Publication Data
Taming Hardware Event Samples for FDO Compilation
Abstract: Feedback-directed optimization (FDO) is effective in
improving application runtime performance, but has not been widely adopted due to the
tedious dual-compilation model, the difficulties in generating representative training
data sets, and the high runtime overhead of profile collection. The use of
hardware-event sampling to generate estimated edge profiles overcomes these drawbacks.

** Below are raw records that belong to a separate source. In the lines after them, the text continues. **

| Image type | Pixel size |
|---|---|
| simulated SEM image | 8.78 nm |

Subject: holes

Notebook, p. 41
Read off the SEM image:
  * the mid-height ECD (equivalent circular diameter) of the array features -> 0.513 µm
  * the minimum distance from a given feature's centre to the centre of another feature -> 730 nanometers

Yet, hardware event samples are typically not precise at the instruction or basic-block
granularity. These inaccuracies lead to missed performance when compared to
instrumentation-based FDO. In this paper, we use multiple hardware event profiles and
supervised learning techniques to generate heuristics for improved precision of
basic-block-level sample profiles, and to further improve the smoothing algorithms used
to construct edge profiles. We demonstrate that sampling-based FDO can achieve an
average of 78% of the performance gains obtained using instrumentation-based exact edge
profiles for SPEC2000 benchmarks, matching or beating instrumentation-based FDO in many
cases. The overhead of collection is only 0.74% on average, while compiler based
instrumentation incurs 6.8%–53.5% overhead (and 10x overhead on an industrial web
search application), and dynamic instrumentation incurs 28.6%–1639.2% overhead.